1 Search
- 1.1 Search V 2.xx
  - 1.1.1 HW requirements
  - 1.1.2 Configuration
- 1.2 Search v 3.x.x
2 Excecution Engine
3 Executor and GenericWorker
4 SmartExecutor
5 SmartGenericWorker
6 DTS
- 6.1 DTS v2.x
- 6.2 DTS v3.x
  - 6.2.1 HW requirements
  - 6.2.2 Configuration
7 Index
- 7.1 Index Service
  - 7.1.1 HW requirements
  - 7.1.2 Configuration
- 7.2 ForwardIndexNode ( Dismissed)
8 Statistical Manager
- 8.1 Resources
  - 8.1.1 Known Issues
  - 8.1.2 Additional Installation Steps
- 8.2 Services and Databases used by the Statistical Manager and Data Analysis facilities
9 GIS Technologies
10 Tabular Data Manager
- 10.1 Operation View
11 Resource Catalogue

This part of the guide is intended to cover the installation and configuration of gCube services that are not mentioned in the Administration guide. Mainly we refer to services that are not Enabling and that can be installed dynamically by the Infrastructure/VO Managers. The list includes also for each component known issues and specific configuration steps to follow.

Search

Search V 2.xx

The installation of a Search Node in gCube is characterised by the installation of 2 web-services ( in the minimal configuration ) :

SearchSystemService
ExecutionEngineService

This is the minimal installation scenario but it's possible to enable distributed search as well and this will required the installation and configuration of several ExecutionEngineServices

HW requirements

The minimal installation requirements for a Search node are a Single CPU node with 2GB RAMm but it's more than recommended to have at least 3GB RAM on the node dedicated to the GHN.

Configuration

The SearchSystemService and ExecutionEngineService have to be automatically/manually deployed in a VRE scope. In addition if we want to configure the SearchSystemService to exploit the local ExecutionEngineService to run the queries ( minimal installation) we should configure the jndi service as follows:

excludeLocal = false
collocationThreshold = 0.3f
complexPlanNumNodes = 800000

Search v 3.x.x

The 3.0 version has moved to Smartgears and tomcat.

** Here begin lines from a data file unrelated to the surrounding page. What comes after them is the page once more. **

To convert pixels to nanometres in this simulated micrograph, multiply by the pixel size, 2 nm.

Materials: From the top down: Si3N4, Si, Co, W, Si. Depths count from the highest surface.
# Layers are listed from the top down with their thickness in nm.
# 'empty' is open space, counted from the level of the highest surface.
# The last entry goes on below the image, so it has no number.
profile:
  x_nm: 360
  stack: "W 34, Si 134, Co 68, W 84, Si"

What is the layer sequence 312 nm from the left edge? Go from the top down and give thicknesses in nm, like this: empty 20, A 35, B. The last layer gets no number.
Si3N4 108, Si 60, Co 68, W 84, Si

The requirement of the codeployment with Execution Engine Service is also there , so the Execution Engine Service v 2.0.0 has been also ported to SmartGears

HW requirements

The minimal installation requirements for a Search node are a Single CPU node with 2GB RAMm but it's more than recommended to have at least 3GB RAM on the node dedicated to the GHN.

Configuration

in order to fix an issue with datanucleus compatibility and java 7 there is a change to be included in the tomcat configuration:

uncomment and modify the following line on the $CATALINA_HOME/bin/catalina.sh file:

JAVA_OPTS="$JAVA_OPTS -noverify -Dorg.apache.catalina.security.SecurityListener.UMASK=`umask`"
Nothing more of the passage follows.